Although cryptocurrency-related activities have been banned in Nigeria, A secondary school in the country says it is ready to accept crypto as a form of payment.”
A private secondary school near Kano, Nigeria, has declared it will accept cryptocurrency payments for school fees, despite the country’s central bank prohibiting financial institutions from providing services to crypto exchanges.
The director of the New Oxford Science Academy in the Kano suburb of Chiranchi, according to a Thursday report from local news site Kano Focus, will allow students to pay tuition costs in cryptocurrency.
Sabi’u Musa Haruna, who began working at the institution in 2017, has pushed the Nigerian government to embrace and regulate cryptocurrency, but he appears to be moving ahead with this current action.
“We’ve decided to accept cryptocurrency as school fees because the world today is tilting towards the system,” said Haruna. “We believe one day digital money will gain more acceptance than paper money.”
Countries such as El Salvador and Tanzania are boosting payment options for cryptocurrency consumers, according to Haruna.
Following the approval of a crypto bill, the Latin American country will begin accepting Bitcoin (BTC) as legal cash across the country on September 7.
Across the globe, Tanzania’s central bank stated today that it had started working on government guidelines that might possibly overturn the country’s crypto ban.
The school director was vague about which tokens would be accepted as payment. However, public interest in Bitcoin has often been higher in Nigeria than in other nations; according to Google Trends, the African country ranks first in BTC searches, with Austria, Turkey, and Switzerland vying for second place.

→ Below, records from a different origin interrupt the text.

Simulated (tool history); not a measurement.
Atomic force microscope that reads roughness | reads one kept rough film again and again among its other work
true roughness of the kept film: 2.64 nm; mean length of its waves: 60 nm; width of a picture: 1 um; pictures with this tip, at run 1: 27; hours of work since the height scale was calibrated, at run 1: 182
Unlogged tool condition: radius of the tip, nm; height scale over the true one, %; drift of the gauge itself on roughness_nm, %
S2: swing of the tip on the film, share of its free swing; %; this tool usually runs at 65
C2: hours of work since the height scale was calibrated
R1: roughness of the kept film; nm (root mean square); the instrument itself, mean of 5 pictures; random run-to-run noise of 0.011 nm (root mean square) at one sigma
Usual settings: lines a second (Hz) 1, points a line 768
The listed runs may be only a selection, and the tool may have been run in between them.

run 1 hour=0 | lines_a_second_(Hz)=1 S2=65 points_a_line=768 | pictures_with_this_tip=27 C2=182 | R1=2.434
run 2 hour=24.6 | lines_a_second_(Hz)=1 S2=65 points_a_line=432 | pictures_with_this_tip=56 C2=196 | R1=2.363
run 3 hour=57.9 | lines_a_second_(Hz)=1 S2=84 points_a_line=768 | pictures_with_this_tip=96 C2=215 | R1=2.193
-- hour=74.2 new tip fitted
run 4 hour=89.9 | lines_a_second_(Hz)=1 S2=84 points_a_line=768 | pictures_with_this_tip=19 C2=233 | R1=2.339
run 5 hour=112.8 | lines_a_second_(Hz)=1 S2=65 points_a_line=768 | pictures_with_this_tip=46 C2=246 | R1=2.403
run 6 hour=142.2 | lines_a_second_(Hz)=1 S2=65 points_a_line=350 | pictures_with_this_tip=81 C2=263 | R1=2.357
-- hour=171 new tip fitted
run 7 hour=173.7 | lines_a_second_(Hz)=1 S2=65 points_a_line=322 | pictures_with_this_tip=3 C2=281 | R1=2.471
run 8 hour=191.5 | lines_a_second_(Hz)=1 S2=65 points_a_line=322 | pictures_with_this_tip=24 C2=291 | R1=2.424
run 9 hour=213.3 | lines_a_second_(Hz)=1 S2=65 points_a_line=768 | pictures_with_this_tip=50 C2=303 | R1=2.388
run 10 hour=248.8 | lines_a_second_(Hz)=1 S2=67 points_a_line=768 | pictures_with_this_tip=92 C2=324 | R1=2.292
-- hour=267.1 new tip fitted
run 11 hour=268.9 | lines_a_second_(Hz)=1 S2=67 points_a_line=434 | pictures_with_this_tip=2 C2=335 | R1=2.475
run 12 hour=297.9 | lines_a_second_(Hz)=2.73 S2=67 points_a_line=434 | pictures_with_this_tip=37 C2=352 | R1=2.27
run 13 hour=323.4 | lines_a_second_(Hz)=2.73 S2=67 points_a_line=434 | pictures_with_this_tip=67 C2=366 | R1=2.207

The Central Bank of Nigeria issued a directive in February prohibiting authorized financial institutions in Nigeria from providing services to crypto exchanges.
Though the policy threatened “severe regulatory sanctions” for any bank that failed to close exchange accounts, governor Godwin Emefiele clarified in March that the ban was intended to “prohibit transactions on cryptocurrencies in the banking sector,” rather than deter individuals from dealing in digital assets.
In the months following the ban, many lawmakers and persons associated to Nigeria’s central bank promoted pro-crypto sentiments.
In May, Emefiele predicted that “digital currency will come to life even in Nigeria,” and the central bank revealed intentions to implement a CBDC by 2022.